Clearly, Frey is a certified Swiftie as the driving force behind the temporary name change earlier this summer and a connoisseur of her catalog, and he appreciates the sway she's proven to have on both ratings and related merch for the two games she's attended so far, so here's hoping he gets what he's hoping for.
Source

Yeah yeah yeah, I'm sure you're all sick of this shit, but too fuckin bad. Especially if the Swifties can use their powers for good and bring awareness to another form of grass:

C'MON SWIFTIES. LET'S GET THIS SHIT GOING.

Cowbois @ 9ers

Hmm. If I could only post a single bit of media to explain how the 49ers have been performing this 2023 season,,,

OK. There we go. I think that's perfect.

Now .. as far as Dallas. You only have one option this season,

Jerruh lookin to make another Gentlemen's agreement

At least they provide content!

NEW OFFICIAL "NOW HERE'S A GUY" ANNOUNCEMENT

Packers @ Raiders (or @ Pack?)

"I can fix her," uttered countless of hopeless Raiders fans.

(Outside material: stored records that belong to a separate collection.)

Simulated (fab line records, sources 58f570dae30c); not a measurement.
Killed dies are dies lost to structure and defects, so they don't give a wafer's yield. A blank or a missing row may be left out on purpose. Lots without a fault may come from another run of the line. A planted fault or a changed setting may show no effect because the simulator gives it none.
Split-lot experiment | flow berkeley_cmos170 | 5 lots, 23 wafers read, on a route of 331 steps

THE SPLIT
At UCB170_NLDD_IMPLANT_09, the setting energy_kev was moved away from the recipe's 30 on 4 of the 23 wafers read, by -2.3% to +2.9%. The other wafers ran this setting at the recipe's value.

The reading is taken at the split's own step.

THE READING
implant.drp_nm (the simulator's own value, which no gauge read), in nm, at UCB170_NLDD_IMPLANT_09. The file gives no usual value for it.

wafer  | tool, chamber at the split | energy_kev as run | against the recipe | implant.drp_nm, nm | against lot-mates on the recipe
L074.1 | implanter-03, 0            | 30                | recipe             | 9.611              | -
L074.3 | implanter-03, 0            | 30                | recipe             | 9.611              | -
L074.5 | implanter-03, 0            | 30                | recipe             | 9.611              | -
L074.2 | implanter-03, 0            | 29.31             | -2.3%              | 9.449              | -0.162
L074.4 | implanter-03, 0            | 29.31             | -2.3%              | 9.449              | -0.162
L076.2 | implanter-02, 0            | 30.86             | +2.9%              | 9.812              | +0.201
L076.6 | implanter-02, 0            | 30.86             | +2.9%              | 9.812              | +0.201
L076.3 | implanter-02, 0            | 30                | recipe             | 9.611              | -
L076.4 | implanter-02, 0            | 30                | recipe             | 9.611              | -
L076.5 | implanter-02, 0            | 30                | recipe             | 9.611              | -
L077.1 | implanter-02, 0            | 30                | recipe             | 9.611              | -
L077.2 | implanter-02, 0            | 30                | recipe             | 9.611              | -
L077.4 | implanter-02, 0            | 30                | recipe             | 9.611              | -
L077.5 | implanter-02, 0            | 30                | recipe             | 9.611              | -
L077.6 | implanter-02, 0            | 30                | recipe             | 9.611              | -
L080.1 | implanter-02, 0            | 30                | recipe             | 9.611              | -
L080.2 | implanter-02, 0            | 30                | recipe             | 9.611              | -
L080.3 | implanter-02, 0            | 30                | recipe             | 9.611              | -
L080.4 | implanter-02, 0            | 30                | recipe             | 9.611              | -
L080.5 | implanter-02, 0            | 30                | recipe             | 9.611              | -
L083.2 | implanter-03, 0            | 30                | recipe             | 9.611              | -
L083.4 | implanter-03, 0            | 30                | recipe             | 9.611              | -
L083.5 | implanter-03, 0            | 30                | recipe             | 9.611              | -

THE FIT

McDaniels is such fucking trash:

  • not going for it on 4th and inches
  • didn't call a timeout at the end of the half when Packers were on 4th down
  • has to rely on Packers drops and his Raiders defense

Just another part of Tom Brady's Hall of Fame resume in that he got Josh three fuckin head coaching jobs.

Recap time

Let's take a look at some of these fucking idiotic outcomes between stupid fucking teams, god damn it.

L (3-2) Combined Arms

W (4-1) the peristaltic chain reactions

Although it was completely and 100% expected, what a stingah of a loss for the Commish.

But what the fuck was he expecting? Peristaltic (I'm gettin real fuckin sick of typing that word out, god damn it) only needed like, 8 points to capture the win - and if there's something that Christian McCaffrey does every fucking game as a 49er, it's score a touchdown. So with the 6 guaranteed, 2 more is easy peezy.

I'd feel bad for our commissioner, but I won't. Sure, he could have started Zack Moss instead of like ... any other WR or Flex, but then this wouldn't be fantasy football.

Because fuck decisiveness.

It's all about chugging some Dude Juice and making the most insane fucking choices possible, and then waking up at 3pm on Sunday.

W (2-3) Team Golder

L (4-1) Ethel St. False Starts

When it rains it pours, and I'm not going to feel anything for a 4-win team getting their first loss. God fuckin damn, did you get caught in a shitstorm with no umbrella, Ethel St. False Starts.

10-combined points from your starting running backs. 1.6 from the flex. 0 from the tight end.

But hey, at least that asshole Miami team didn't disappoint

Who did? AARON JONES. What a fuckin asshole.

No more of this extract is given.